January 2, 2018

Chart of the Week: US Economic Sentiment Improves on the Back of Tax Progress

by Fathom Consulting

Our US Economic Sentiment Indicator (ESI) climbed from 6.0% to 6.2% in November, a nine-month high. Although gasoline prices rose during the month, consumer confidence remained strong as the labour market continued to improve. Meanwhile, business sentiment was buoyed by progress on tax reform. Since those surveys were conducted, tax reform has been signed into law. Since the reform includes large cuts to corporate and personal income tax, business and consumer confidence are likely to remain elevated in the coming months. Accordingly, we expect our ESI for December (scheduled for publication next week) to remain high.

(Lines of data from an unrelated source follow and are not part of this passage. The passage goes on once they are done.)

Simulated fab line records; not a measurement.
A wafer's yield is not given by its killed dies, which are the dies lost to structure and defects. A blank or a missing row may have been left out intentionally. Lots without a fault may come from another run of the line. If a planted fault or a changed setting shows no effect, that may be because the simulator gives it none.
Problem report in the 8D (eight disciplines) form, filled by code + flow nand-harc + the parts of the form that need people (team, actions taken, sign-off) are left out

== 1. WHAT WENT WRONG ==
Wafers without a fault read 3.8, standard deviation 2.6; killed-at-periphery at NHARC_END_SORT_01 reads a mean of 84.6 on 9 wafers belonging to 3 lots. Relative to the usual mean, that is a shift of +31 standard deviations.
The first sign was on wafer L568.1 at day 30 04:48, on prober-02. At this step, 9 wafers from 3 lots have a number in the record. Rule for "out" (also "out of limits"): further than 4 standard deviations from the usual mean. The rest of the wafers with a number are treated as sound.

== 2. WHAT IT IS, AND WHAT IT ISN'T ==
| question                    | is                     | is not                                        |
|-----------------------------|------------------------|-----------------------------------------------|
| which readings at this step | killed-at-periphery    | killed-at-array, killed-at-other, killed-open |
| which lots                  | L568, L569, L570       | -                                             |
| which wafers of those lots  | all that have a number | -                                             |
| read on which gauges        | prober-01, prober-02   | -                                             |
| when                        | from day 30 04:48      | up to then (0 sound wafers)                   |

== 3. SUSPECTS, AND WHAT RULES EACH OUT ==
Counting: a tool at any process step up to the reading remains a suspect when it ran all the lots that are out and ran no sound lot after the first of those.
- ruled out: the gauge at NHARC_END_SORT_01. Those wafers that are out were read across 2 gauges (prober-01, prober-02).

Looking ahead, we expect real GDP growth to exceed 3% this year, which is not as fast as the rate of economic expansion currently implied by our ESI, but a lot higher than potential and higher than the recent past. The US will become a more attractive investment destination with its corporate tax rate now in line with that of most other OECD nations, although it remains to be seen just how much real economic activity moves to the US — some firms may exploit tax loopholes and simply book their profits there, without shifting the location of their production.

Wages and inflation will be boosted by the tax cuts, especially with the economy close to full employment, as the Phillips curve is not dead. However, the plan falls well short of the sort of stimulus that we think is required to generate a return to more normal rates of interest, and in so doing propel the US to a significantly higher growth path. Moreover, by overwhelmingly favouring the wealthiest, who have a lower-than-average marginal propensity to consume, the plan achieves less bang for its buck than it might have, and will increase income inequality, which is already being driven higher by technological change.